In the preceding sections I raised several questions on the application of population synthesis models, ranging from their use in CMD diagrams for semi-resolved systems to fitting metrics and the still unexplored arena of covariance coefficients. In fact, most of the applications presented here have not been fully developed and have been presented in conference papers. In this respect I refer to work by Buzzoni (2005), which has been a source of inspiration to most of the applications described here and some additional applications not discussed. However, let me finish with two comments about additional unexplored areas in which stochasticity could play a role.

The first is chemical evolution. At the start of this paper I noted that any modelling that makes use of the stellar birth rate (IMF and SFH) is intrinsically probabilistic. Hence, the present discussion also applies to chemical evolution models. Here, there is no stellar luminosity function, but a stellar yield function, which is the amount of material that a star has ejected (instantaneously or accumulatively). Obviously, such a stellar yield function refers mainly to dead stars, stars with ℓ = 0 in the stellar luminosity function, and is hence correlated with live stars. The application of such ideas is suggestive, but not simple. Chemical evolution affects the metallicity and depends on the SFH; hence, metallicity and SFH cannot be separable functions in the stellar birth rate. Even worse, the actual metallicity of a system depends on its previous metallicity evolution, which is itself described as a probability distribution. Determination of the evolution of a system would require a change in the ordinary differential equations defining chemical evolution to stochastic differential equations. Interested readers can find very preliminary approaches to the subject in work by Cerviño et al. (2000a, 2001), Cerviño and Mollá (2002), and more detailed studies by Shore and Ferrini (1995), Carigi and Hernandez (2008).

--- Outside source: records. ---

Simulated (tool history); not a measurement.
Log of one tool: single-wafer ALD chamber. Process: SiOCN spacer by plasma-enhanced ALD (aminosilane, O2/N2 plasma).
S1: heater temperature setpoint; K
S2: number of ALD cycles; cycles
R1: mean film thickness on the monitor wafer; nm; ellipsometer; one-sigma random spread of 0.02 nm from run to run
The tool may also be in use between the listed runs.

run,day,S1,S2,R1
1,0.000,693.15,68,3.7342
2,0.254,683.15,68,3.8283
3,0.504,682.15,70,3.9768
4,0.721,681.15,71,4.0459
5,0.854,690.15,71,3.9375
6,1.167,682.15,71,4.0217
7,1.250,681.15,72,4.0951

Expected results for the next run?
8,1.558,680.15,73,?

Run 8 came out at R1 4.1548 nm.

The second question is the inclusion of highly variable phases such as thermal pulses in synthesis models. The present idea is actually a re-elaboration of the so-called fuel consumption theorem proposed by Renzini and Buzzoni (1983) and Buzzoni (1989) applied over isochrone synthesis. A requirement of isochrone synthesis is that evolutionary tracks must be smooth enough to allow interpolations and compute isochrones. In particular, variation is not allowed for a star with a given mass and a given age. However, we can include variability as far as we can model it by a probability distribution function. In fact, we can define such a probability as proportional to the period of variation and include it directly in the stellar luminosity function. I refer readers interested in this subject to the paper by Gilfanov et al. (2004), whose ideas provide a formal development of the probabilistic modelling of stellar populations.